Thursday, 3 January 2008

'Tenants still want to rent flats in city'

by James Edgar, The Yorkshire Evening Post

A LEADING Leeds city centre property agent has slammed an industry survey that said tenants’ demand for flats has slumped.

The report by the Royal Institution of Chartered Surveyors (RICS) said this was “due to a glut of properties on the market.”

According to the study, surveyors reported demand for flats in the latter part of 2007 slowed down dramatically compared to the first half of the year. It found only one in five of surveyors saw a rise in demand in the third quarter, compared with 37 per cent in the second.

But Jonathan Morgan, managing director of Morgans estate agents, said it was not the case in the city.

He said: “We expect our figures for December to be far better than last year. “We’ve had our best year for rentals in 10 years.”

Mr Morgan said his own quarterly lettings statistics for city centre properties prove substantial and continual growth on the corresponding periods the previous year.

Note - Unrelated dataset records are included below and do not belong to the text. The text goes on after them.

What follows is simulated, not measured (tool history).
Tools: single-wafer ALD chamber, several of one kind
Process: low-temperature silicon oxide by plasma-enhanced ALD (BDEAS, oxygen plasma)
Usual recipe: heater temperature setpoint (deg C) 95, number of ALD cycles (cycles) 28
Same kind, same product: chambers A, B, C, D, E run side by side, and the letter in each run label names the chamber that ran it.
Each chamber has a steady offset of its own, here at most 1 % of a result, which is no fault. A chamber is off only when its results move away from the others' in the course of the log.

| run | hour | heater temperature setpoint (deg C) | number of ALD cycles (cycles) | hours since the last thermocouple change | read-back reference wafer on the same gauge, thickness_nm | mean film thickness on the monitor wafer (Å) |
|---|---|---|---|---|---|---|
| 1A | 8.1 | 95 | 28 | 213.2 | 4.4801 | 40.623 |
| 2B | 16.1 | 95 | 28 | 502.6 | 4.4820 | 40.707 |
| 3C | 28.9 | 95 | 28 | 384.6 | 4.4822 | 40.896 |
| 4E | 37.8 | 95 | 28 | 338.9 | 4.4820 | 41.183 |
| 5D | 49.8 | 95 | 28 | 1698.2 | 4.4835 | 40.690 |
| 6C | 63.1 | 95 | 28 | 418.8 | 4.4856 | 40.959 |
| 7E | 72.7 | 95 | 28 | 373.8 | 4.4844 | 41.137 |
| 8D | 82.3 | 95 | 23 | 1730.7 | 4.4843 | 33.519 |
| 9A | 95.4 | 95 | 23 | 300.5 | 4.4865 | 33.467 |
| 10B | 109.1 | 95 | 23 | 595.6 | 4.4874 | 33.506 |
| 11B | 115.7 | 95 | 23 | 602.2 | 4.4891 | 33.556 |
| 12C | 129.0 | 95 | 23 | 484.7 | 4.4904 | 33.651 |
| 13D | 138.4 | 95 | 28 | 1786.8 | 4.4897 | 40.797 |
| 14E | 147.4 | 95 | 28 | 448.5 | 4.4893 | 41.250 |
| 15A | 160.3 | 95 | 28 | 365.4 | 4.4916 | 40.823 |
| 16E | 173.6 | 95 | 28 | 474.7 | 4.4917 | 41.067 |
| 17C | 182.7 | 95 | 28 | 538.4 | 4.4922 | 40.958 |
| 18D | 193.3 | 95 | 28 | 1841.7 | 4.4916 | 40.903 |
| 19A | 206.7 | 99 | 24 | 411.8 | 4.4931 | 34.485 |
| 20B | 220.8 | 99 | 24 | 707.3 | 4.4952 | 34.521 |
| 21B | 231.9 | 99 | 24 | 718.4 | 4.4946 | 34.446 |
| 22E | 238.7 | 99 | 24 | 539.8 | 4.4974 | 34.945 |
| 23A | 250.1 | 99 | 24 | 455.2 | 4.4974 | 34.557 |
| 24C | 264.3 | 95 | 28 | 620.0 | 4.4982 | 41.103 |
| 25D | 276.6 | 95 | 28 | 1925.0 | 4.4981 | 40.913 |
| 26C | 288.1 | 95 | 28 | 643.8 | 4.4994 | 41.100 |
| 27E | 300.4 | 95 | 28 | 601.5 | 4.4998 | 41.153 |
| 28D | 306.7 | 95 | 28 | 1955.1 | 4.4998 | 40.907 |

Compared with 2006, the signed tenancy agreements in the first quarter of 2007 saw no change, the second quarter an 11 per cent increase, the third 21 per cent higher and the fourth saw 29 per cent growth, he added.

Mr Morgan said: “This clearly contradicts the RICS figures.”The RICS study also concluded the buy-to-let market has taken a nose-dive.

RICS spokesman Jeremy Leaf said: “A combination of tightening lending criteria and successive interest rate rises has started to hit the buy-to-let market.”

Mr Morgan agreed the statistics reflect anecdotal evidence on a national level, but he said they do not relate to his specialist area of the city centre market.